The Smoot-Hawley tariffs were largely a response to a decline in farming jobs. Same deal - everyone wanted to protect farmers, but most people chose not to be farmers.

I know y'all are sick or me saying it, but manufacturing jobs only became good jobs because people fought on picket lines to make them good and because the US had almost no competition in the post-war world. Before that, manufacturing jobs mostly really really sucked.

Brad

>sucked

The internal migration from farming to city and manufacturing was massive.

Good is relative for jobs. Manufacturing jobs were generally considered better in comparison to being on the farm.  Farming was grueling labor for an unpredictable return.  Manufacturing was nasty but the pay was steady and in cash-money and you got to live in a city that had electricity, transportation, entertainments and lots more women than small towns.
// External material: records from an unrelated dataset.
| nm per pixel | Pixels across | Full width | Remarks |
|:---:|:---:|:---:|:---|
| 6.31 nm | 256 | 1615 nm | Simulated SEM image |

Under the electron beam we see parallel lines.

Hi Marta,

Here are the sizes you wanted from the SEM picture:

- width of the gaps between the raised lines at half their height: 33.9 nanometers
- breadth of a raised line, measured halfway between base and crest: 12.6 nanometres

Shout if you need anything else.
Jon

So at first you are grateful to have that steady manufacturing job and be off the farm, but a few years later the worker realizes that the manufacturing job could be vastly improved and they started labor movements.

rcjordan

>manufacturing job and be off the farm, but a few years later the worker realizes that the manufacturing job sucked

My paternal uncle (born 1895. mentioned here before as a vehicle whiz kid.) left the large family farm in extremely rural NE NC around 1915 to work in the early Ford plant.  I'm guessing that lasted a few years before he returned home.